The events of this past week presage a Republican convention in July in Cleveland that will be riven with Big Violence in the streets — and perhaps elsewhere as well. As the prominence of Donald Trump in the race for the Republican nominee for President continues to burgeon apace, the Left in America is feeling additionally threatened by Hillary Clinton’s impending implosion as a likely criminal defendant on federal charges of disclosing classified information via e-mails sent from her personal server while serving as Secretary of State from 2009-13. Not to mention the almost cartoonish, shamelessly yet fecklessly pandering, siren campaign of socialist Senator Bernie Sanders. The offering of expensive stuff for free, such as healthcare and college education, always excites the young and naive.
Against this backdrop, Trump was forced last Friday to cancel a campaign rally in Chicago in the face of a large number of disruptive protesters intent on preventing him from speaking. Later, at another event, a team of Secret Service agents saved Trump’s pant leg from being tugged “longer and harder” from behind by a hostile attendee.
In response, Senator Ted Cruz was asked about the developing violence at Trump’s rallies and responded with concern about the tone of Trump’s rhetoric encouraging violence. Some conservative commenters have cut at Cruz’s response as deficient for not just resolutely defending Trump’s free-speech rights in an era of compulsive political correctness. That is, he should not have been heard to be “blaming the victim”, a time-honored leftist tactic. So, did Cruz make a terrible mistake?

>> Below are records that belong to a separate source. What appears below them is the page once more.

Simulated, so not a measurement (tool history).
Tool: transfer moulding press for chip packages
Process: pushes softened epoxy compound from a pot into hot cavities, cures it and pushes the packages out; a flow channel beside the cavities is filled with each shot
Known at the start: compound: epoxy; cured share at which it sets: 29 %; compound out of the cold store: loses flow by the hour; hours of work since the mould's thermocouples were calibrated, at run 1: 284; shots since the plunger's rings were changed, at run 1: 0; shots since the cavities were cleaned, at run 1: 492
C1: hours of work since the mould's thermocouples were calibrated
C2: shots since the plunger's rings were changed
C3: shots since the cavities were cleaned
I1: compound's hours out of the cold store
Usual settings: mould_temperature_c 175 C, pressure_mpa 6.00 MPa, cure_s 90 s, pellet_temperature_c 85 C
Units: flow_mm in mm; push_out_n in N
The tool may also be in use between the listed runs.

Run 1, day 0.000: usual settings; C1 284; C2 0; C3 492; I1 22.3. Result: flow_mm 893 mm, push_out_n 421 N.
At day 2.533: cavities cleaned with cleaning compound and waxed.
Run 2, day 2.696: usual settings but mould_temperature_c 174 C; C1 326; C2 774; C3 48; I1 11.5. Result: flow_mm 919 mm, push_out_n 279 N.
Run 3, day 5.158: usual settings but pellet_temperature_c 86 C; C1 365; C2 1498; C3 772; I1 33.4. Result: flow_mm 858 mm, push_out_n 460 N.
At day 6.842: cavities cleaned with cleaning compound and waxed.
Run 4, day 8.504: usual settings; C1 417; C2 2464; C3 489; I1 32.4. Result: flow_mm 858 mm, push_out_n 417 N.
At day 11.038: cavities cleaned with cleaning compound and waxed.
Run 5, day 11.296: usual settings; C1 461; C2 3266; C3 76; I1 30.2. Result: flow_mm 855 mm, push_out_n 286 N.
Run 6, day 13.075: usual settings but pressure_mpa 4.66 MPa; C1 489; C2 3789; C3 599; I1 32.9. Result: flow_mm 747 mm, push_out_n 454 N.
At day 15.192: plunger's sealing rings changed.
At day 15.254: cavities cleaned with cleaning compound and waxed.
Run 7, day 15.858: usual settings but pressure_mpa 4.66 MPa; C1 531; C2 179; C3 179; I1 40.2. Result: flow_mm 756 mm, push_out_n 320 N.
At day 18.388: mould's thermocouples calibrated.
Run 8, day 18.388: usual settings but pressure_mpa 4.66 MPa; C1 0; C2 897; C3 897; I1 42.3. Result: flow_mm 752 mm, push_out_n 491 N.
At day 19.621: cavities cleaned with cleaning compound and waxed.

Yes, Cruz made a mistake but a relatively minor one. The thuggish protesters in Chicago were clearly in the wrong and thus culpable of engaging in unAmerican suppression of free speech. Still, it is equally obvious that Trump has been degrading the GOP contest for presidential nominee from the start, constantly coarsening the discourse with personal invective and, more recently, gratuitously encouraging violence by advocating its use by his own supporters (e.g., “Go punch him in the face”). That is just plain irresponsible. Nonetheless, Cruz would have been better served by leading more forcefully with a condemnation of the Left’s cynical Alinskyite thug tactics, and only then bemoaning Trump’s pugilistic rhetoric. Better still, it should have been done from a place of sincere regret for its impact on the hyperintensive race to become the GOP’s presidential nominee.
If a majority of people are shallow enough to vote for Trump over Cruz on such a flimsy peccadillo in the coming weeks, the bread and circuses mentality of ancient Rome can be expected to triumph and our Republic will surely be lost. The noisy denizens (John Birch Society, Eagle Forum, Alex Jones, et al.) of the stultifying paleolithic Right are in danger of scuttling any substantive chance of America pulling back from the brink of the abyss now facing her in numerous dimensions — socially, fiscally, economically, culturally, politically, and strategically. While Ted Cruz is cerebral, cocky, and indeed a tad righteous, he is by far the most proven, truly conservative presidential candidate to come down the pike since 1980. And, should a majority of voters ignore him in favor of such a clownish, pompous poseur as Trump, they will have forsaken rationality and just roundly given in to the envy and resentment of the many less accomplished, less principled, and sensation-seeking people like Alex Jones.
Senator Cruz is not a member of the “D.C. crowd” as a freshman senator; rather, in his short tenure in the U.S. Senate — after an illustrious span as Texas’s solicitor general defending the 2nd Amendment, religious liberty, and American sovereignty before the U.S. Supreme Court — he has demonstrated both genuine independence from the dictates of the GOP establishment and strong initiative towards both repealing the Big Government onslaughts of Obama and working to enact substantive conservative policy prescriptions for the nation. All impressively bold.
In contrast, Trump’s history as a relentlessly self-aggrandizing commercial dealmaker does not augur well for protecting America’s national interests, unless they happen to dovetail with his conception of America as TRUMP, INC. Truth be told, Trump’s true core values and ideals are at best unknown, but his very public record betrays a great deal of amoral behavior (e.g., the aggressive, selfish use of eminent domain) and promiscuous support for liberal politicians’ campaigns and policies, from gun-rights infringements to government-financed bailouts of private companies. These are all bad omens for any future with a President Trump.
Even recognizing that only cocky egotists may well have the personal drives needed to sacrifice as much as is required to become President of the United States, America’s future will certainly be better served by a person whose conscious professional focus over many years has been on preserving a free people’s constitutional governance and liberties than a man whose central aim over a much longer four decades has been his own financial enrichment and attaining — and remaining in — the brightest celebrity spotlight. Republicans in particular, and Americans in general, are worthy of discerning this key difference and reaping the resulting rewards of sage stewardship for the nation. May we all rise to just such ringing clarity in the upcoming weeks before the Republican nominee is finally selected in July.